Torsten Jeworrek, member of Munich Re’s Board of Management at Monte Carlo said that the Cyber risks are one of the biggest threats to the networked economy.
Demand for prevention and insurance is growing as companies recognise their exposure and seek protection against the financial consequences of cyber risks.
Whereas in 2017 the size of the market for cyber insurance stood at US$ 3.5 to 4bn, this is expected to grow to US$ 8 to 9bn by 2020.
Insurance is only one aspect, however. At least just as important is prevention through technical measures, as well as rapid response and damage limitation in the event of a loss.
Digitalisation undoubtedly offers huge opportunities for people and companies. It can help firms to increase productivity, efficiency and quality as well as reduce risks. Digital services and products can also improve customer satisfaction.

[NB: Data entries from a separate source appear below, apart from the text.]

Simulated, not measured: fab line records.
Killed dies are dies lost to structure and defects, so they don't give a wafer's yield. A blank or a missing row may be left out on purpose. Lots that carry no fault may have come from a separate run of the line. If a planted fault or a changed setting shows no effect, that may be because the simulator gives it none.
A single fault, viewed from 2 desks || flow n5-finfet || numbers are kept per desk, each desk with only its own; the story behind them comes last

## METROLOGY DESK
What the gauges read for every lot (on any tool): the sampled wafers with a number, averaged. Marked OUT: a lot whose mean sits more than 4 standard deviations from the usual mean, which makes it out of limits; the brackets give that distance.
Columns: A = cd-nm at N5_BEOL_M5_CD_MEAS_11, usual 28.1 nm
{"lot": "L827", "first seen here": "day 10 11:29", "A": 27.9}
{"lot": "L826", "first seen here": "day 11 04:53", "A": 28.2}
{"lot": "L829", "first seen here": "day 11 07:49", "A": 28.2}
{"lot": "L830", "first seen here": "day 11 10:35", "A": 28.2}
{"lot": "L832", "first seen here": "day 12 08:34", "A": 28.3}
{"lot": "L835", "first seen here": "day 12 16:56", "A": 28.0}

However, the increased networking of machines and equipment in particular can also give rise to very complex risks such as data theft, disruptions in the interaction between networked machines, and even the failure of entire production lines and supply chains.
The economic costs of large-scale cyber attacks already exceed losses caused by natural disasters. Where small and medium-sized enterprises are affected, such attacks can soon threaten their very existence.
The biggest economic losses to date have been those caused by ransomware and malware, especially WannaCry and NotPetya, which, due to the growing interconnectedness of the economy, have increasingly led to business interruptions and loss of data. This trend will continue as more and more machines and devices are connected.
Munich Re is making highly targeted investments in know-how and development of networks in order to continually improve its services and insurance products. Together with technology partners, we want to keep on developing solutions for these risks in the future.”
Against this background, Munich Re offers its reinsurance clients and policyholders solutions that include considerably more than just payment for losses. These solutions are aimed particularly at smaller and medium-sized enterprises. What’s on offer ranges from a variety of technical analysis services and loss prevention measures, constant monitoring of the safety standards of technical plant, specific insurance products, all the way through to forensic investigations in the event of a loss and data recovery. Companies are thus able to resume operations more quickly.
Jeworrek: “We are taking up this challenge. Only by adapting our range of products to changing risks and requirements can we remain relevant for our clients. And only in this way can we open up opportunities for new business sectors.”
Aggregation risk of cyber insurance is 'the elephant in the room'
Only 5 per cent of cyber losses are insured, estimates Christian Fuhrmann, chief executive of global clients/North America, Munich Re. Very complex by nature and continuously changing, cyber insurance is one of the biggest challenges for insurers, he said.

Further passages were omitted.